This issue already existed for me on Gluster 3.3.x Any brick action like rebalancing or removing causes the glusterfsd process to eat more and more memory. After the file handle bug another serious issue, I never was able to complete a rebalance because my filesystem is 36 million inodes This process as example had 22% memory consumption yesterday, now at 30%. I just have to wait until the VMM kills the process .... root 21446 16.5 30.6 10380448 10061080 ? Ssl Oct15 481:04 /usr/sbin/glusterfs -s localhost --volfile-id content1 --xlator-option *dht.use-readdirp=yes --xlator-option *dht.lookup-unhashed=yes --xlator-option *dht.assert-no-child-down=yes --xlator-option *replicate*.data-self-heal=off --xlator-option *replicate*.metadata-self-heal=off --xlator-option *replicate*.entry-self-heal=off --xlator-option *replicate*.readdir-failover=off --xlator-option *dht.rebalance-cmd=5 --xlator-option *dht.node-uuid=88a7a0a0-91e6-4228-8d66-5b11b3b4e7b2 --socket-file /var/lib/glusterd/vols/content1/rebalance/88a7a0a0-91e6-4228-8d66-5b11b3b4e7b2.sock --pid-file /var/lib/glusterd/vols/content1/rebalance/88a7a0a0-91e6-4228-8d66-5b11b3b4e7b2.pid -l /var/log/glusterfs/content1-rebalance.log
This is still a problem in 3.4.1.
This bug was fixed as part of https://bugzilla.redhat.com/show_bug.cgi?id=1144792 and whose fix will be available in glusterfs-3.4.6. Hence, moving the state of the bug to MODIFIED.

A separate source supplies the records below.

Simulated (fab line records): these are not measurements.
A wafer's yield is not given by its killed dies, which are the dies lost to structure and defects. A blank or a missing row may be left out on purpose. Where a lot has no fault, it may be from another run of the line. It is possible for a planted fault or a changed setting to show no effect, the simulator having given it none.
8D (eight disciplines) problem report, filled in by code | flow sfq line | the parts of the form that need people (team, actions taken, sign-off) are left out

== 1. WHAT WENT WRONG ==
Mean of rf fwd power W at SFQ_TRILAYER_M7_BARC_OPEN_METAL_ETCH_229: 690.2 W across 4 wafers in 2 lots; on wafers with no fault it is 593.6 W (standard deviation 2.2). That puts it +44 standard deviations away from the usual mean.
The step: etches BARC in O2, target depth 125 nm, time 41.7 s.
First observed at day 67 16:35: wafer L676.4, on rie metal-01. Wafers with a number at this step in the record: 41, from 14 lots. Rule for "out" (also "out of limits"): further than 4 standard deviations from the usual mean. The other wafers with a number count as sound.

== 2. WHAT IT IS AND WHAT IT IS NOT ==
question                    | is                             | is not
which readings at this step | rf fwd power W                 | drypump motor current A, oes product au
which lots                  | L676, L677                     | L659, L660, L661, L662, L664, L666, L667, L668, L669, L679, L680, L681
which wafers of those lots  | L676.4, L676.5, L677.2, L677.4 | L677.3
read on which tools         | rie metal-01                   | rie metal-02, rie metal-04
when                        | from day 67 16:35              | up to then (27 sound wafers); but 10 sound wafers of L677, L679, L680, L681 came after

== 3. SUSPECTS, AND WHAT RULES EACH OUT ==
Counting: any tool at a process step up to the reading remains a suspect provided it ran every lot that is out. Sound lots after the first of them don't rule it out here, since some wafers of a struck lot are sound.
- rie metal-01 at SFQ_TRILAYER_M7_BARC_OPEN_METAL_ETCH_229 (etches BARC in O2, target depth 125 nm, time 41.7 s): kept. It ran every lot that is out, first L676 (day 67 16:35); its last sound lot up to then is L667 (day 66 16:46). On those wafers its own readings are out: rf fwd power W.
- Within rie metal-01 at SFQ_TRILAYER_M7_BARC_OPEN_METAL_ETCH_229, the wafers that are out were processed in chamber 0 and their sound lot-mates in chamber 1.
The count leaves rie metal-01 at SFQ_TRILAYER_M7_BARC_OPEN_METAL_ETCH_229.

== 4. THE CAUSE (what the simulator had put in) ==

GlusterFS 3.7.0 has been released (http://www.gluster.org/pipermail/gluster-users/2015-May/021901.html), and the Gluster project maintains N-2 supported releases. The last two releases before 3.7 are still maintained, at the moment these are 3.6 and 3.5. This bug has been filed against the 3,4 release, and will not get fixed in a 3.4 version any more. Please verify if newer versions are affected with the reported problem. If that is the case, update the bug with a note, and update the version if you can. In case updating the version is not possible, leave a comment in this bug report with the version you tested, and set the "Need additional information the selected bugs from" below the comment box to "bugs". If there is no response by the end of the month, this bug will get automatically closed.
GlusterFS 3.4.x has reached end-of-life. If this bug still exists in a later release please reopen this and change the version or open a new bug.